To get to Lake Bunyoni you drive around hills on a rutted red mud track. Persistent rain makes the valley so many hues of green and the kids run by the wheels, wanting pens, wanting money, wanting lollies. Their houses are long concrete rooms with men sitting outside.

The roads are beyond bumpy. You can't read a bouncing book and your head bangs the window if you fall asleep. Water bottles roll around and damp dirt-stained towels hang on the back of seats, folding themselves on your knees, not drying.

Go swimming. Swim through the reeds to the where the otters flip. In the heat the water is a heavy silk over your body.

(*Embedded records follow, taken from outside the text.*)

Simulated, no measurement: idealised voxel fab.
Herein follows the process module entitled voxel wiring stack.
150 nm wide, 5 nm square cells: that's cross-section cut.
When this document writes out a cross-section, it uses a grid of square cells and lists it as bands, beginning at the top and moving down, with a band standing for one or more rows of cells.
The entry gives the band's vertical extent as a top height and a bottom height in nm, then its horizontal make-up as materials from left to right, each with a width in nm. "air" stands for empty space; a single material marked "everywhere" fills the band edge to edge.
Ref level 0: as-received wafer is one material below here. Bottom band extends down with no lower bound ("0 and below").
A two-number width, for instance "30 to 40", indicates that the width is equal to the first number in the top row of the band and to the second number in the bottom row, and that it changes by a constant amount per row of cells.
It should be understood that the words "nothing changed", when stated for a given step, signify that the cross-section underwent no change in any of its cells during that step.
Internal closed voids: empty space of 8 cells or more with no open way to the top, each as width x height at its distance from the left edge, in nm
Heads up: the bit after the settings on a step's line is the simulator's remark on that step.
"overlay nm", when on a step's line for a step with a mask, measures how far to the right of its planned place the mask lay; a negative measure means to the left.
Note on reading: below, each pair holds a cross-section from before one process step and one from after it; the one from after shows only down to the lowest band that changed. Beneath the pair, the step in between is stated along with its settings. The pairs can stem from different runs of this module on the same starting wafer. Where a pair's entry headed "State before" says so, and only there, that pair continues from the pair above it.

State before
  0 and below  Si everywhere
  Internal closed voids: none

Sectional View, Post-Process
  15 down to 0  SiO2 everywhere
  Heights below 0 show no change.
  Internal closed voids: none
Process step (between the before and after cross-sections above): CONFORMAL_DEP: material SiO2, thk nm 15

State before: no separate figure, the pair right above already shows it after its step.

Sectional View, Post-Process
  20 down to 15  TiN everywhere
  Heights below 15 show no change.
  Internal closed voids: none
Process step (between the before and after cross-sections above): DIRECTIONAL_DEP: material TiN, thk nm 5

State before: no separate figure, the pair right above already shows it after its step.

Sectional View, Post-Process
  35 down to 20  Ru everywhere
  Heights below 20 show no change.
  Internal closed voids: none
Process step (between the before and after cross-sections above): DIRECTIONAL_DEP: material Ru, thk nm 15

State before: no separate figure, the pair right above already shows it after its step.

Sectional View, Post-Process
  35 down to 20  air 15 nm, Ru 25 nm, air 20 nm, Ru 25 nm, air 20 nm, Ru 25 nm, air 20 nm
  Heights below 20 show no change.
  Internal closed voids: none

From the water, looking up, the cultivated terraces of Uganda's hilltop villages shimmer with waving rows of green and brown and bent backs of red and blue. On the road women balance tied cloth bundles on their head. The men lazily clutch pangas in their long fingers by their sides. Goats stick to the verge, chewing.

In Africa's deepest lake Africa sings. On a Sunday look to the church on the hill with the cross a sharp silhouette against the blue. Individual voices and single claps are illuminated over the water and you lie in liquid, kilometers away, listening to men and women and children making music with God.

The 5 local boys in their dugout canoe, they can't swim. They show you their catch of opaque-coloured crayfish with transparent shells and ask you for food.

An orphanage overlooks the lake with its splattering of islands. A 16-year-old boy looks after 12 orphans of AIDS. The children wear the dresses you gave to your church collection, ones with ducks outlined in corn-coloured stitches and blue flowers on the hem. Mickey Mouse waves from rags on brown backs. Their black hair is shaved short so they are all wearing the same hairstyle.

People used the video button on their cameras to capture the singing and you hear people listening to it on the truck the next day. Prancing forward or shying back against pushing hands they say their name and sing 'pleased to meet you.' Then they laugh and pull your fingers. Show them their faces on your digital cameras. They sling their arms around your neck, take the glasses from your head and wriggle on your knee.

A girl in a pink dress, her floppy collar has yellow polka dots on it and it hangs over the neck of her pink t-shirt. The t-shirt is embossed with the silhouettes of tall skinny trees, with a helmet of leaves. In front of the trees are the same dark pink outlines of breaking waves. In white and yellow plastic, on top of the trees and water, are a hummingbird and a frangipane flower. The yellow and blue stitched lettering says F.R.E.E G.I.R.L.

My first photo of this girl, her chin is down and her eyes are looking up to me. She's not smiling but her mouth is open like she was thinking about talking. She's holding the wrist of her friend, the girl who led the tribal dance and song.

Now she's leaning against my bare skin and next to my white, her eyes are yellow. Another picture shows her with 3 other kids, holding onto a camera and laughing. A vein is sticking out in her head she is laughing so hard.

Uganda Scene
Uganda Scene

Sitting on steaming dirt, at this concrete shell called an orphanage, learning to play the bongos with a 15-year-old Ugandan girl, feel the heat. It's like you are lying exposed to the hot sun and the air is like you are trapped in a laundry with no windows and there are two clothe dryers on full.

Veins expand out tight and the blood rushes so thin and fast it makes you go slow, like your brain is concentrating on your inner liquid instead of your limbs. You find yourself preparing your body to shift. You think about the leg to lift and how your hand should brace. Your pores span acres of skin and you feel them individually, the skin on your back and neck that normally you forget unless someone is touching it.

And then there's the heavy air. It is only when you go swimming, breathing the air that lies on the surface, the body lightens and breath is plentiful.